On my last China trip, I again had these wonderful cumin scented lamb ribs they serve in Hunan and Sichuan restaurants (in Shanghai at least). Plus I brought back (or smuggled in) a bag of best grade Sichuan peppercorns - which I learned to distinguish in one of my food classes in China - you only want the hull, the more of the seeds are in there the cheaper the product, because they are gritty and don't add taste.
Yesterday was when I finally put it together. Our first CSA share of this year's quarter cow had beautiful steaks in it, and I had read a few months back that steaks get crispier when you salt them about an hour before you are about to make them. The salt will pull the water out of a thin layer on the outside of the meat (don't do it too long, or you'll get dry steaks..). Just before you're about to put them on the BBQ dry them off, then season them. It results in a very nice dry outside, and, when timed right, in a beautiful juicy pink interior. I had tried that before with great results, but was a bit timid on the seasonings. Not this time, though.
For the seasoning I crushed cumin and Sichuan peppercorns, about 1/2 tsp each, and I added some fresh ground black pepper for good measure. This was for 1 smallish NY strip steak - but I guess you can adjust it for your taste. I love both cumin and Sichuan pepper, so ours was pretty strongly flavored.

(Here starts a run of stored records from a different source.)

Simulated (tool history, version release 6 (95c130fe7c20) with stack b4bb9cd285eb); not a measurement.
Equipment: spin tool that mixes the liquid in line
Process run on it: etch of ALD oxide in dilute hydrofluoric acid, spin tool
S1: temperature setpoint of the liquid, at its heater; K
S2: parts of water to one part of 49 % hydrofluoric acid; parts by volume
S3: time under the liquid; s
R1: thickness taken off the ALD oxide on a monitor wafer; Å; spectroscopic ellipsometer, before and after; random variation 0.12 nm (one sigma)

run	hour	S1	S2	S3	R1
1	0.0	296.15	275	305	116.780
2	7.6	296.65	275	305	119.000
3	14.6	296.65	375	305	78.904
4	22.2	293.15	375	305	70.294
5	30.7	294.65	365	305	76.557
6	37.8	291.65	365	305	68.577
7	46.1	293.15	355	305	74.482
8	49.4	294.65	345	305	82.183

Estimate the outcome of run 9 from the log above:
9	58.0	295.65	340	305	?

We also made some veggies, on a griddle plate on the BBQ, great way to use the heat of the BBQ while it's warming up for the steak.
The veggies were some zucchini, a passilla pepper and an onion, dusted with some more of the cumin - Sichuan mixture, along with some salt, and some olive oil for frying.
Veggies and steak both came out great:
Sorry for the bad quality of the steak photo, but we were hungry and we didn't want to waste time on making it the perfect shot. For those of you who haven't tasted them yet: The Sichuan peppers have a very nice citrus taste, and they numb your taste buds. Not terribly, at least unless you throw lots of them in your food, just a little bit for a slightly strange and tingling sensation. We had a big, jammy Zinfandel (red of course) with it, and it seemed to taste even jammier with the peppers, perhaps because the numbed tongue took the acid out.
A little salad on the side, boring hearts of romaine jazzed up with sunflower sprouts and tomato, dressed with a miso sesame dressing that I got from Japan, from a friend who lives there and shares our love of food and drinks (Thanks Jeff!)
A perfect end for a perfect weekend. Ok, perfect except for the poison oak I got while trying to wrestle the blackberry bushes out of what we call yard.